Elon Musk took a jibe at US Senator Bernie Sanders tweet on tax. (File)

Washington DC:

No stranger to controversy, Elon Musk currently the world’s wealthiest man waded into yet another when he took a jibe at US Senator Bernie Sanders tweet on tax to say, “I keep forgetting you’re still alive.”

Sanders, 80, had taken to his Twitter to post: “We must demand that the extremely wealthy pay their fair share. Period.”

Musk, founder of US companies Tesla and SpaceX and a notorious troll also responded to Sanders tweet by posting one of his own: “Want me to sell more stock, Bernie? Just say the words…”.

This jibe about “selling stock” from Musk followed last week’s sale of a grand total of USD 6.9 billion worth of Tesla shares.

Musk can be considered as Sander’s description of “the extremely wealthy”, having a net worth of USD 285 billion, according to Bloomberg’s Billionaires Index.

Earlier this month, Musk hit the world’s record high in terms of the volume of his assets, exceeding USD 300 billion, making him the first person to reach this spot.

Currently, Musk’s fortune is estimated at USD 300 billion, according to the Forbes Billionaires ranking.

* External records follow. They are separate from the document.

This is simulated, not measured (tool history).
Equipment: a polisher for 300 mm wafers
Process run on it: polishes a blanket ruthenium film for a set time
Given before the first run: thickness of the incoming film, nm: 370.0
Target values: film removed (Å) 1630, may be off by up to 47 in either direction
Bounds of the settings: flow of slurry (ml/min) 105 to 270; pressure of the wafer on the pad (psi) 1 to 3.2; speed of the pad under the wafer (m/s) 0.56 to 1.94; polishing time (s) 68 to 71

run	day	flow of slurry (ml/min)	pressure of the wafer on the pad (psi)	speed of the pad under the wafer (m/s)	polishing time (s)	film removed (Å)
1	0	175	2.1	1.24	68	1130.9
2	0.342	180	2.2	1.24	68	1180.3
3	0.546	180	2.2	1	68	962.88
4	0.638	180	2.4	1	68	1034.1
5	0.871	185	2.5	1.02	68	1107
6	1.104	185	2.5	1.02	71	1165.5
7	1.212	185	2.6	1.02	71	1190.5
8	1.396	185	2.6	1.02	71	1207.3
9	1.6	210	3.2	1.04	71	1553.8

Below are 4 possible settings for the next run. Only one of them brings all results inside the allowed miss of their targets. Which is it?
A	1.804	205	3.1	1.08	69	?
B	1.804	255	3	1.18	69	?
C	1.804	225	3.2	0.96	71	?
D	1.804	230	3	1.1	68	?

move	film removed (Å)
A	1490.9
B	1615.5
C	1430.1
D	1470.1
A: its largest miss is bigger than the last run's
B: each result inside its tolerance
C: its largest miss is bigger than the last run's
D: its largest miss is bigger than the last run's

It saw a sharp increase in recent weeks due to a hike in Tesla shares, driven by its deal with car rental company Hertz for the sale of 100,000 Tesla cars.

Amazon founder Jeff Bezos ranks second with over USD 193 billion.

Senator Sanders, a democratic socialist independent from Vermont, is known for advocating for the American middle class and speaks against the growing income and wealth gaps in the United States. As a Democratic Presidential candidate, Sanders had lost out to Hillary Clinton and then Joe Biden in 2016 and in 2020.

Meanwhile, Democrats in the US Senate have proposed a “billionaires tax” to target the super-wealthy on the unrealized gains in the value of their liquid assets, such as stocks, bonds and cash, which can grow for years as vast capital stores that can be borrowed off to live virtually income tax-free, according to an explanation by the New York Times.